Cash received from our counterparty on cash flow swap contracts that began on May 1, 2006 for natural gas derivative transactions that closed during the three months ended March 31, 2007 totaled $0.6 million.  This gain increased average realized natural gas sales prices to $6.19 per MMBtu from $6.10 per MMBtu, an increase of $0.09 per MMBtu, or 1.5%.  We had no closed derivative transactions during the three months ended March 31, 2006.

Fees earned from 120,770 MMBtu/d of natural gas gathered, in which we do not take title to the gas, related to our Kinta Area gathering assets we acquired on May 1, 2006 were $2.6 million for the three months ended March 31, 2007. We had no similar fees from natural gas gathering during the three months ended March 31, 2006.

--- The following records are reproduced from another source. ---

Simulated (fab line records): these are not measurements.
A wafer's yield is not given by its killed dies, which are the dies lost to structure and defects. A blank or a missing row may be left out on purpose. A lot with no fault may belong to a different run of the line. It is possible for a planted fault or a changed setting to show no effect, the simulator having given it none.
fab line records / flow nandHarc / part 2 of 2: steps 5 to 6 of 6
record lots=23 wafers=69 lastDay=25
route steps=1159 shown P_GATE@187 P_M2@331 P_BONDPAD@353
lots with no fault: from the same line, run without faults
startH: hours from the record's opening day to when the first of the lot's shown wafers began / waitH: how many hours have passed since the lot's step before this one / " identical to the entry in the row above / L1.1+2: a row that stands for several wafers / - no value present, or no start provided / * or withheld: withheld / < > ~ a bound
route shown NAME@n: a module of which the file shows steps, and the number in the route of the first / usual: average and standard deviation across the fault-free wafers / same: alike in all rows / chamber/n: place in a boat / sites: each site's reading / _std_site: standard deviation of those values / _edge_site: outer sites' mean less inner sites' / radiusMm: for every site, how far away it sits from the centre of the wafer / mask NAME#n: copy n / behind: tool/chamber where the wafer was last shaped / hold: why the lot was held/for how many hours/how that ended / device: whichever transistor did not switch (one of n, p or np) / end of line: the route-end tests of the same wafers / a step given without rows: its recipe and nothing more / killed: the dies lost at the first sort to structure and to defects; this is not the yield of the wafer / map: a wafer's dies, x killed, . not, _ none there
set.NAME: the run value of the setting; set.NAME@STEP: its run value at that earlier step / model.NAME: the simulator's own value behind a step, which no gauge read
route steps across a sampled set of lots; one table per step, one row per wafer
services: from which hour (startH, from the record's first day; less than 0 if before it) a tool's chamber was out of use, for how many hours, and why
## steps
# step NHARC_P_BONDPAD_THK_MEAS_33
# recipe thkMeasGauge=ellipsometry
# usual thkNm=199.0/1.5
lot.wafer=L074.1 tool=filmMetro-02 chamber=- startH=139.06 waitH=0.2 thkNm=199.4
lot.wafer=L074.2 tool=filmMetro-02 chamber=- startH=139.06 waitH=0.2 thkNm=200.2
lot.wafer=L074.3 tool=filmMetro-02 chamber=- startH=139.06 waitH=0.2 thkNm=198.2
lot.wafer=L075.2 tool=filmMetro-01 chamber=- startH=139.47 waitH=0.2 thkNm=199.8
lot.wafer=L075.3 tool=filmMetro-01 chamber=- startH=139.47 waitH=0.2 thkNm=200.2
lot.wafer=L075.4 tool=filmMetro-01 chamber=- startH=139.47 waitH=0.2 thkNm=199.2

Our compression revenues were $1.2 million for the each of the three months ended March 31, 2007 and 2006.

Midstream Purchases.  Our midstream purchases were $43.6 million for the three months ended March 31, 2007 compared to $41.5 million for the three months ended March 31, 2006, an increase of $2.1 million, or 5.0%.  The $2.1 million increase primarily consists of $4.9 million attributable to purchased residue gas from our Kinta Area gathering assets and $2.2 million attributable to increased purchased residue gas volumes at our Bakken and Eagle Chief gathering systems. The combined increase of $7.1 million was primarily offset by $5.0 million in reduced payments to producers due to lower natural gas and NGL purchases prices, which generally are closely related to fluctuations in natural gas and NGL sales prices.

Operations and Maintenance.  Our operations and maintenance expense totaled $5.0 million for the three months ended March 31, 2007 compared with $2.6 million for the three months ended March 31, 2006, an increase of $2.4 million, or 93.1%. Of this increase, $1.7 million, or 70.6% was attributable to operations and maintenance at our Kinta Area gathering system and $0.5 million, or 18.4%, was attributable to increased operations at our Bakken and Eagle Chief gathering systems.

Depreciation, Amortization and Accretion.  Our depreciation, amortization and accretion expense totaled $6.7 million for the three months ended March 31, 2007 compared with $4.1 million for the three months ended March 31, 2006, an increase of $2.6 million, or 62.9 %.  Of this increase, $2.0 million, or 77.5% was attributable to depreciation and amortization on our Kinta Area gathering system. The increase is also attributable to additional depreciation of $0.3 million, or 12.8% at our Bakken and Eagle Chief gathering systems.

General and Administrative.  Our general and administrative expense totaled $1.5 million for the three months ended March 31, 2007 compared with $1.0 million for the three months ended March 31, 2006, an increase of $0.5 million, or 47.1%.  The increase is primarily attributable to increased salaries and additional staffing, including costs to recruit key employees.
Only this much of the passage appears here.